Art Review : ‘Underexposed’: Some Gems in the Rough
The exhibition is called “Underexposed.” The place is the Municipal Art Gallery in Barnsdall Park. The title is a pun. It refers to about 80 artists and the materials with which they ply their trade. The core technique is art’s old stepchild, photography now extended into the even more artistically esoteric areas of video, video installation, digital imagery and performance art.
Makers do everything from little peep shows to assemblage in the manner of Joseph Cornell. There are piles of books by Wojciech Szaszor and an exceptionally intelligent video installation by Ming-Yuen Ma. Unfortunately, both outsmart themselves with complexity.
It’s all put together in the spirit of giving a break to artists and media that rarely get one. It’s a multimedia, multicultural extravaganza. If it strikes the seasoned viewer as looking a bit like a precocious graduate exhibition, that’s the point. This is the Muni’s annual juried exhibition. Art stars don’t expose themselves to this kind of cattle-call audition unless it’s in Germany.
Predictably there is a lot of second-rate work. Even more underwhelming is the percentage of it that traffics in polemical conceptualism related to divisive issues in the culture. The trouble with such themes wrapped around art is that they tend to preach to viewers, wiping out that important percentage of the art experience that belongs to them.
Themes of gay rights, feminism, racial prejudice and the like are artistically dicey not because they are inappropriate but because they challenge the artist to add fresh insights to subjects that are sacred cows already talked to death by fervid believers who toe party lines. In the circumstance, the artists’ job is to play their traditional role as humanizing nonconformist. Doing this should offend all people with fixed ideological views, bringing some semblance of sense to a screwed-up situation.
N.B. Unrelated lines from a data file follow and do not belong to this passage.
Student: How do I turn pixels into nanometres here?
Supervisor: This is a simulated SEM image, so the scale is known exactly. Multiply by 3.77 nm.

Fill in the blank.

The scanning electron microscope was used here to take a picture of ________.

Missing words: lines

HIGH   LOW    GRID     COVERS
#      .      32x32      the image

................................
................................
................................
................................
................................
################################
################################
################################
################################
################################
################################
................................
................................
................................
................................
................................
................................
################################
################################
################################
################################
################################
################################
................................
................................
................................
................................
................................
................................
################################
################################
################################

This sort of behavior is intrinsically difficult and is incorrect in a politically correct climate. It’s nice to be able to report that some artists here bring it off. Success tends to equate with the elegance of simplicity.
Nancy Floyd, for example, offers “More Than Enough Stopping Power.” It consists of three nearly identical photographs of a pregnant woman’s torso in profile draped in a loose gown. In each picture she holds a handgun of progressively higher caliber.
The politics of the thing are not clear. The weapon seems to be there to protect the child. On the other hand, maybe it’s there to stop anyone who tells her she can’t abort it. What makes it all work is the compelling stereotype-busting image of an expectant mother with a lethal weapon. Floyd, instead of cajoling, does the artistically correct thing, asking questions that suggest we rethink our preconceptions.
John Rand is nearly as effective in a Manet-like full-length portrait of a chap closely resembling a motorcycle cop. A bomb-size cigar angles jauntily away from his walrus-size mustache. Maybe he’s not a cop but one of those chaps who likes to come off very scary and butch while playing dress-up. Maybe he’s gay. You can’t tell. The picture sets itself in that fertile field of ambiguity where the viewer is left to muse on the nature of macho or the even more profound question of how much we can really tell about someone by looking at them.
This humorless epoch has forgotten that the best way to uproot prejudice is to laugh it to death. Keith Nakata remembers in “Wigwam Motel.” He shows one of its famous tepee-shaped rooms with a maid’s cart at the door-flap. The image leaves the Native American’s dignity entirely intact while devastating the pretensions of sentimentality.
Joe Bussink has the courage to remind us that blight can be beautiful in “Mono Lake.” Debbie Doolittle sweetly skews authority by draping a bureaucratic building with costume jewelry in “State Capitol Adorned.”
Finally there are those who assert that which is worth valuing. Christine Dellosso’s “Leo’s Barber Chair” is saturated with respect and affection. Robert Shapiro shows an old guy on a shabby street contemplating the body of a bird in “Dead Pigeon.” There is something about the sight of a small, innocently dead animal that briefly causes us to get our priorities straight.
Jurors for “Underexposed” were Claire Aguilar, Jonathan Green, Joe Smoke and Louise Steinman.